By RUTH BERRY
The Government's plan to reject a proposal for the Maori Television Service (MTS) to go to air on a Sky channel may embroil ministers in a new battle with the broadcasters.
It creates the potential for more on-air delays for the embattled television service and a multimillion-dollar headache for Sky.
Sky would be forced to retune customers' decoders as a result of the decision - a major logistical exercise - which is why it was prepared to sacrifice a channel for MTS.
A Cabinet committee gave the proposal - which MTS believes would save it several million dollars and enable it to simply flick a switch to go on air - the thumbs-down on Wednesday.
Yesterday, sources said the Cabinet was expected to formally reject the deal on Monday.
The Government decided early this year that MTS would go to air using a combination of the UHF transmission platform of Broadcast Communications Ltd (BCL) and Sky's digital service.
MTS had been engaged in a lengthy campaign pushing for a transmission deal with CanWest instead - which required Government approval because it involved a frequency swap.
The Government gave MTS an annual operational funding increase at the same time, which MTS had also been involved in a long battle over.
MTS put the new proposal to the Government several weeks ago.
The then MTS chief executive, Derek Fox, refused to disclose details of the deal at that time and would not say whether MTS needed the Government's approval to proceed, saying only that it wanted the support of its stakeholders.
The Herald understands MTS has a legal opinion that it does not need Government approval.
Finance Minister Michael Cullen, in charge of MTS with Maori Affairs Minister Parekura Horomia, refused yesterday to comment on the proposal, other than to say the Government's approval was necessary.
"The position is that if the purpose of the additional funding allocated in January is to be changed Cabinet approval is required.
"The Government's advice is that this would include decisions over the broadcasting platform."
BCL is desperate not to lose the revenue MTS would bring it and Dr Cullen and Broadcasting Minister Steve Maharey are understood to be sympathetic to that view.

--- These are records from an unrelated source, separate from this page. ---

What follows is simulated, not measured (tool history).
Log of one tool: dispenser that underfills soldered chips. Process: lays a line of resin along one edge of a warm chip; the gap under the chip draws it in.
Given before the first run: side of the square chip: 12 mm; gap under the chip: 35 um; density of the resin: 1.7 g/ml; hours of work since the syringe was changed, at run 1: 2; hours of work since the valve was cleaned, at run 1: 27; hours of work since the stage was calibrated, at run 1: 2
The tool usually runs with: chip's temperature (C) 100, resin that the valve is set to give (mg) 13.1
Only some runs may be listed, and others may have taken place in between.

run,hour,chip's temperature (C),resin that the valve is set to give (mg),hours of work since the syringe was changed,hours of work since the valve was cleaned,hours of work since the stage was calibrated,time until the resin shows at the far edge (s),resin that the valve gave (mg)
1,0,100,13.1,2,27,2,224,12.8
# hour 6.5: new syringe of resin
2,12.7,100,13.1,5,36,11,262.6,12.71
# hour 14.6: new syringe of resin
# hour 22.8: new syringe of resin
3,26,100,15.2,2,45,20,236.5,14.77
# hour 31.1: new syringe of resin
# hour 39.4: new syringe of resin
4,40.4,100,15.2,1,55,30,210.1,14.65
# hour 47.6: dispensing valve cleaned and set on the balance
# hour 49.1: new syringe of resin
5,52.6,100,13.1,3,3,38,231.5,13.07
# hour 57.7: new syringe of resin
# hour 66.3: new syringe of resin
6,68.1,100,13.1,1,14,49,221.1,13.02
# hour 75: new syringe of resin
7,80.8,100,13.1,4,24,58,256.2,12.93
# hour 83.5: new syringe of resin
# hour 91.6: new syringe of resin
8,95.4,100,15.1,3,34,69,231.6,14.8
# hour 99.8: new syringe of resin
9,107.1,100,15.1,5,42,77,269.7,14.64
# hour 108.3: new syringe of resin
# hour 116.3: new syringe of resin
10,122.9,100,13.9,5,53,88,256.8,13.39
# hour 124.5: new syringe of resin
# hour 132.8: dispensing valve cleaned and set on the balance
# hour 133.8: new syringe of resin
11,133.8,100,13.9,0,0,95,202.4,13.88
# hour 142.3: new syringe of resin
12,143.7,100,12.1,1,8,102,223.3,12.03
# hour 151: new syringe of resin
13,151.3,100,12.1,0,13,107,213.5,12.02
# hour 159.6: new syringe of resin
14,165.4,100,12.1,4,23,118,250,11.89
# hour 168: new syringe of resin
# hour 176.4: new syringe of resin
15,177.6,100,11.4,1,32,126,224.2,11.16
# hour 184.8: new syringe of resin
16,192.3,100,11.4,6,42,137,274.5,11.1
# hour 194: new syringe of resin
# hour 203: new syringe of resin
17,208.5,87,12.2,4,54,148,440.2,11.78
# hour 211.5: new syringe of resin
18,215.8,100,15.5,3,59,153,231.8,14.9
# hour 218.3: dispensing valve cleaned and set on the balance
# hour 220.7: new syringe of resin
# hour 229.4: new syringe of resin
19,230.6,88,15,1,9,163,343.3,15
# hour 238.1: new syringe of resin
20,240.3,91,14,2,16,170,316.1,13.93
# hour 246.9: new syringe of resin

MTS believes it is not its job to prop up BCL.
At issue now is whether MTS will challenge the Government's assertion that it has the right to veto its plans. An MTS spokeswoman said yesterday that MTS would not comment until it had a formal response from the Government.
Sky, meanwhile, is again pushing for the Government to put MTS to air on what it says are unused Horizon Pacific frequencies owned by TVNZ - a proposal understood to have been already floated by MTS, but rejected.
Sky has been squatting on the four frequencies set aside for Maori television in 1989 which will be used under the BCL arrangement.
When Sky realised the Government was set to reject the CanWest deal, it began warning of major interference problems with the supposedly reserved frequencies.
Sky told the Government that while it was prepared to move off the frequencies, and retune its decoders, there were hundreds of thousands of households which had PlayStations and televisions tuned in through VCRs on those frequencies which would also suffer interference problems if MTS went to air on them.
Sky spokesman Tony O'Brien yesterday stood by Sky's earlier warnings. BCL refused to comment.